AUTEUR IN ANGORA
By Peter Travers
From Rolling Stone, n 511, July 1995
ED WOOD
STARRING JOHNNY DEPP, MARTIN LANDAU, SARAH JESSICA PARKER,
PATRICIA ARQUETTE, BILL MURRAY
WRITTEN BY LARRY KARASZEWSKI, SCOTT ALEXANDER
DIRECTED BY TIM BURTON
Don't expect a camp bitchfest from Ed Wood, even if it is a
biopic about a cross-dressing Hollywood film-maker he relishes
fluffy Angora sweaters anti strappy high heels - with an unrivalled
reputation for making cut-rate crap. Director Tim Burton, a
former Disney animator with a famous sympathy for freaks (Batman,
Beetlejuice, Pee-wee's Big Adventure, Edward Scissorhands),
doesn't do the expected. It's a cherishable trait that he shares
with Scissorhands star Johnny Depp, who wriggles into a skirt
to play the auteur of such classic clinkers as Glen or Glenda,
Jail Bait, Bride of the Monster and Plan 9 From Outer Space.
The last, featuring paper plates as flying saucers, is widely
regarded as the worst movie of all time. But it's Glen or Glenda,
an ode to transvestism in which Wood plays the dual title role,
that began the march into turkey legend for the man in Angora.
Wood is an easy target that this sympathetic and endearing
movie bravely resists. Burton's freewheeling take on Wood's
life is comic without being cruel, satiric without being superior
and moving without being maudlin. Burton has fashioned a celebration
not of bad movies but of what it takes to get an uncompromised
vision on the screen.
Burton should know. He had to fight to do Ed Wood his way.

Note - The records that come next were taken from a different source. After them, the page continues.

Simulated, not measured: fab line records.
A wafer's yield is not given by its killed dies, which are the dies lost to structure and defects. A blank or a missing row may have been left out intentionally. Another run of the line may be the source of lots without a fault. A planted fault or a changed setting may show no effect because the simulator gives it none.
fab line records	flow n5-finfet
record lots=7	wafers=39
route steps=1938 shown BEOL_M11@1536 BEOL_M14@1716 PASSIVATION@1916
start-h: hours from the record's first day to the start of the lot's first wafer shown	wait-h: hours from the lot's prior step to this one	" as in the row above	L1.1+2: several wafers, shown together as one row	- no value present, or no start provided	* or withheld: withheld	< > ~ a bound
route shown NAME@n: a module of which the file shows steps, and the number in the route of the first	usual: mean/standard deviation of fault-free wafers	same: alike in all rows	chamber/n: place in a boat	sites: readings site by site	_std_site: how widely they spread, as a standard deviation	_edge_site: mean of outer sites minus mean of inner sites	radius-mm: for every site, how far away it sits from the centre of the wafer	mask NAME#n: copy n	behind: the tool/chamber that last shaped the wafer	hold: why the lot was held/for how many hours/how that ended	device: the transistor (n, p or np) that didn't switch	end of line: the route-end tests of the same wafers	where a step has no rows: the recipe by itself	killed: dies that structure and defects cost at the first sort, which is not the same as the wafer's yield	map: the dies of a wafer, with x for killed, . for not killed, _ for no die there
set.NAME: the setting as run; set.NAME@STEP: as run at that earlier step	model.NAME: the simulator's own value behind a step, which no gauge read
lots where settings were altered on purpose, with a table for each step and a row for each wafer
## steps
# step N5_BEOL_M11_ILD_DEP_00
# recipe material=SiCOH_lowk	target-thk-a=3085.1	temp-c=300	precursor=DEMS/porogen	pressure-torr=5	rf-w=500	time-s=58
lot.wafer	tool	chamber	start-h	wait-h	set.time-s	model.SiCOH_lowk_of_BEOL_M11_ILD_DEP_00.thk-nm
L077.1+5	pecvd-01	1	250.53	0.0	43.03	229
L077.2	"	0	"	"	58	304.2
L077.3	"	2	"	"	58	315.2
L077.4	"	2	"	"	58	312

Despite a below-average budget of $18 million (still 100 times
greater than all of Wood's budgets combined), few studios wanted
to touch a risky drag epic, especially since Burton insisted
on shooting it in Woodian (read cheese-ball) black and white.
Disney's Touchstone Pictures finally put its faith in Burton.
Good move. Ed Wood is Burton's most personal and provocative
movie to date. Outrageously disjointed and just as outrageously
entertaining, the picture stands as a successful outsider's
tribute to a failed kindred spirit.
Background comparisons yield amazing similarities: Both men
were raised on horror films. Wood got his start through a friendship
with the definitive Dracula, Bela Lugosi (Martin Landau in an
Oscar-calibre performance); Burton made his first short with
mentor Vincent Price. Wood's stilted dialogue has been compared
to words randomly cut from a Korean electronics manual; Burton's
verbal knack has never matched his visual artistry. Still, a
struggle to articulate inchoate feelings about a hostile world
unites the work of both directors. If Wood didn't exist, Burton
might have conjured him up.
Edward D. Wood Jr. was 53 when he died in 1978, boozed up,
broke and finished in Hollywood, where he slipped into porn
films and obscurity. Burton sidesteps that period to concentrate
on Wood's age of innocence -the 1950s - a time when he churned
out movies in a few days and watched them vanish from theatres
even faster. The mail clerk's son from Poughkeepsie, N.Y., had
come to California after being decorated as a Marine in World
War II. Although he decorated himself by wearing a bra and panties
under his battle fatigues, the twice-married Wood was a transvestite,
not a homosexual. He loved women and their wardrobes. He also
loved movies. Wood was determined to make it in the rebel style
of his idol, Orson Welles. His directing technique was more
a misreading of Will Rogers: Wood never shot a take he didn't
like, even if an actor walked into a wall or uttered such immortal
lines as "This afternoon we had a long telephone conversation
earlier in the day." Wood showed real compassion for his
characters - hardly the mark of a hack - but no discernible
talent. It was his passion no one could miss.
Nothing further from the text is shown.